Sethuraman’s The New Business
Along with a team of three freelancers, Sethuraman helps mid-sized and small agencies to grow the business and help win new clients. In this venture, Sethuraman has successfully worked with WWP company Landor and independent agency Onads.
S Yesudas’ Triggerbridge
S Yesudas along with Ajit Nair of MX Advertising and Amit Tripathi of IdeateLabs launched Triggerbridge, an “unagency” that aims build bridges of relevance between them and their clients, and their clients and their consumers. Triggerbridge's endeavour is to future proof a model that will be the need of the hour, now and then by clients, disrupting the age old advertising.
Triggerbridge is also building many products for the very first time, moving the business away from a pure service. One such is a digital platform that aggregates storytellers and tech producers for brands to pick and choose from a variety of options, most curated and created by real consumers.
Need for the different model?
Avasthi started on his own for his personal adventure, while the others believe the classical agency model is not viable and will cease to exist.
Clients are now more aware and believe in transparency from their agency partners. They do not wish to support a costly corporate structure.
Harris said, “The percentages of cost are linked to regional and global overheads, which have no direct impact on the client or the brand. If a company is operating on large margins and it has to support a global superstructure of a holding company, then there is very little money left to invest in the talent.”
The second element is the non-working cost, which is a cost structure that does not directly benefit the brand. “The cost of agency is actually listed separately as non-working media. And that cost over many years has inflated beyond any reasonable basis. The third is when the creative, media and digital agencies started fragmenting and breaking away in specialist groups; each had its own cost structure,” added Harris.

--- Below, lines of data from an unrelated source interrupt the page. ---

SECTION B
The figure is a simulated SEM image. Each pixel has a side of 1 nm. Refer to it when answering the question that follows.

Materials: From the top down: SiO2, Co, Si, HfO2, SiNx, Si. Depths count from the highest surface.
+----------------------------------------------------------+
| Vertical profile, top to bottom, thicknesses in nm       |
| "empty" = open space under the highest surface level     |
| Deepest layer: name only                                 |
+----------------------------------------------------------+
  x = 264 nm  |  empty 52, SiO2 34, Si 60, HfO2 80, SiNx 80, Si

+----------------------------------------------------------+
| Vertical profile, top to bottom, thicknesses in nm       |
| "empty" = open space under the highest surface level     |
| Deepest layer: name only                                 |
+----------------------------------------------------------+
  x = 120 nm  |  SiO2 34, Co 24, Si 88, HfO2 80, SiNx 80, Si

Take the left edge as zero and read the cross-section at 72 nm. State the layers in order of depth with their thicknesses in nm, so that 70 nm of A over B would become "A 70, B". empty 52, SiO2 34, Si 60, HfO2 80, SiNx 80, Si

One common element is the cost, which is a good reason to review the current agency structure. The second is talent. “If the agencies are still hiring at Rs 3-4 lakh annual salaries, you can’t get the best of talent. So as a result, the best of talent now goes directly to other sectors.”
Sridhar found loopholes in the existing quadrants: traditional advertising agencies, technology companies, digital agencies and media companies in the branding and advertising world.
Sridhar explained, “The traditional advertising agencies, which drive on print and television, are struggling with the clients and the people. Their struggle has pushed them to do only long format videos for Youtube and social media posts. By technology quadrant, I don’t mean digital agencies but Wipro, Accenture and Infosys and consultancies like IBM and Mckinsey's’ of the world. They help at the strategy level and data analytics. In the third quadrant: digital agencies. These agencies are dominated by individuals who have been around for some years and understand building websites, do FB posts and content building on data analytics. Indian digital agencies are a bit behind the international ones. The fourth quadrant is the media companies. Because of their heritage and ease in data analytics, have naturally grown into things like email marketing and social media analytics. They are still figuring out how to steer the brand’s technology and digital transformation.”
But no can call themselves specialists at all and therefore Sridhar found an opportunity and brought together specialists collaborators that would work together to give solutions.
Sridhar said, “Of course, I could not compete with the billion-dollar companies, but bring in the expertise and collaborating with the people are at the strategic intervention and softer aspects of the brand experience, gaming, content, SMS marketing, driving traffic, working with the tech companies to integrate the data.”
Supporting what Sridhar said, Yesudas calls themselves #UnAgency. “I had written an article 10 months ago, talking about how agencies will give their business away to IT consultants. There was news just a week ago about Accenture winning the global “experience” mandate for Maserati. Advertising is largely focused on "views" and innovative look and feel of campaigns. Our focus is on addressing the fluidity and also building consistent ‘experiences’.”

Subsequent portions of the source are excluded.